And then, there was Iris. The joy of our lives was now shared by them, and she was a round eyed creature of great beauty, who captivated all that encountered her.
We spent those first few days in great ease, seeing sights and people, it was a heady time for me with the newness of the new and they even did some touristy things with me in mind, we rode The Eye, they pointed out the sights, he drove me around one night, and he pointed out his life there. Then somehow, perhaps the moon crept into fullness or the thrill of the new wearing off, or how they say traveling with people is a test of a relationship, and ours was set in motion on the fourth or fifth day. It was a succession of dominos, that slow slap of one thing pushing into another to build us into raging.
I was probably woken up by listening to the baby cry. I am a light sleeper and that first gasp of air hit my ears and I was awake instantly. She may have cried for five or ten minutes or so until I heard their door open downstairs, and the lumber of his body climb the stairs and he pulling her from her crib, to tend to whatever it was ailing her. To hear a baby cry like that, one that you love, who loves you, and to not know if you should get up and tend to her, or if that would upset the woman and she would be colder to you the next time she saw you. So there I lay, on the other side of her wall, frozen by indecision.
Then, strangely, sadly, she began to cry for me even when in her mother's arms, and I cowered in the shame of having delighted in her so much that she now yearned for me. I wouldn't say she preferred me over her mother, but I do think she enjoyed spending time with me. I constantly interacted with her, with a toy, words, noises, hand clapping, testing her understanding of the world around us. It was part of our joy that previously we had been able to enjoy without boundaries. Suddenly, that woman had something to prove to her in laws, and the second the baby cried for me while in her arms, I felt the slap of those dominos falling.

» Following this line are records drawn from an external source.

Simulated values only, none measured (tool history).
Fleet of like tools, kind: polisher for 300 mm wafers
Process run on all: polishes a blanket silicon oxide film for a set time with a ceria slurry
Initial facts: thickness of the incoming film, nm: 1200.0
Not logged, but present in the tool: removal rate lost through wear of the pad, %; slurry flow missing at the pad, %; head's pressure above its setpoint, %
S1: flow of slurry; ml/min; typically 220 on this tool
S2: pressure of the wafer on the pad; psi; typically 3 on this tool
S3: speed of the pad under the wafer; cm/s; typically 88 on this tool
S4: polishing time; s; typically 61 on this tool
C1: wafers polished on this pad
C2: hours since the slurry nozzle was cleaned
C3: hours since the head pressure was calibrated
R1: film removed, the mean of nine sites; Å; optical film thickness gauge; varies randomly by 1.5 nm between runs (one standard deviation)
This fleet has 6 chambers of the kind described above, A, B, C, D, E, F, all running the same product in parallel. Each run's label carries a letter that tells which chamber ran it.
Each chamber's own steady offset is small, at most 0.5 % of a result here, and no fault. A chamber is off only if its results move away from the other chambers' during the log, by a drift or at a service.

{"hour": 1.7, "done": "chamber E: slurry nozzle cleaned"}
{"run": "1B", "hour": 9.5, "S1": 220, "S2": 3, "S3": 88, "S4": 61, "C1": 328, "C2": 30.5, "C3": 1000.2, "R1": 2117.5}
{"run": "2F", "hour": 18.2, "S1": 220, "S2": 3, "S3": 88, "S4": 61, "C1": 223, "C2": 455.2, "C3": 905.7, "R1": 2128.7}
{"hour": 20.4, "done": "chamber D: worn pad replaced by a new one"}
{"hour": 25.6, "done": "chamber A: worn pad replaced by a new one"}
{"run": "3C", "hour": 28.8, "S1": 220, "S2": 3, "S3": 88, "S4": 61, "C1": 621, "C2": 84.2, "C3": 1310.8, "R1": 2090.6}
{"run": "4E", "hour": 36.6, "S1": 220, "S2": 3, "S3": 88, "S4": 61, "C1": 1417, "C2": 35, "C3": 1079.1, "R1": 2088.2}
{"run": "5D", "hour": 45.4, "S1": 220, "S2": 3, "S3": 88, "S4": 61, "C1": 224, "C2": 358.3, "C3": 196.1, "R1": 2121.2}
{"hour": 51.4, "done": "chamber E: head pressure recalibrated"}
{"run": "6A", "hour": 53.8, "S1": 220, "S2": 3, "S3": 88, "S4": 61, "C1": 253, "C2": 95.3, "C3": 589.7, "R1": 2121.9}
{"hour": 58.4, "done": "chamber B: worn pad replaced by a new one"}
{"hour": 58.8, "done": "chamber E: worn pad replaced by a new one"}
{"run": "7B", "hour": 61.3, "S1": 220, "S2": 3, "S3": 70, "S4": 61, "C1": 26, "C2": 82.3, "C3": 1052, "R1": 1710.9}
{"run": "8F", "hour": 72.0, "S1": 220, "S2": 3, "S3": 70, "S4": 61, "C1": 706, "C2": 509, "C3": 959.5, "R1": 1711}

It happened several times over those near three weeks, but the worst one was when I came downstairs after having some time to shower and get ready for the day. She heard my feet on the stairs and knew it was me (everyone else was sitting in the dining room eating breakfast) and began to cry. She had just gotten settled when she heard my voice and began to cry louder. I was embarrassed for that woman, as much as I did not care for her, I still respected her humanity and that was quite the blow to hers. In order for me to eat breakfast at the table with everyone, she had to carry her child away so that she did not see me.
In spending that much time with them (an unrelenting progression of events with no quiet time to myself and no solace in sleep, because the frozen sister slept in the same room with me and woke up several times during the night, and the baby crying next to me every morning), I lost my ability to maintain my cheerful disposition. And when it seemed that my love for their child and her love for me was too much for that woman, I was angry with them for bringing me there. And him, I was angry at him for choosing her, a woman who was not nor never could be his equal. I was angry at him for being so damn charming and funny and clever and so devoted to her.
There was a moment when the slaps of that love, the love I had flourished under, denied, vilified, loathed and forgiven; there in London, there was one huge slap, and it came after a day of seeing their friends and having a lovely time, in which I was never treated like the help and still managed to feel chasms apart from him, because he was adoring her, enjoying her, loving the mother of his children with such beaming joy. Slap. We were standing in the doorways of a grimy tube car, the children at their feet, his arm around his wife the darkness of a tunnel dimmed the scene and when I looked into our reflection, I was standing on one side, they on another and their children between us and they were kissing. I wanted at once to champion for their love and devotion and to smack her and say how dare you! when all you do is complain and create messes for him to clean up. I wept. I hid in my hat. She tried to talk to me and I could not be polite, I grimaced at her and hid from her.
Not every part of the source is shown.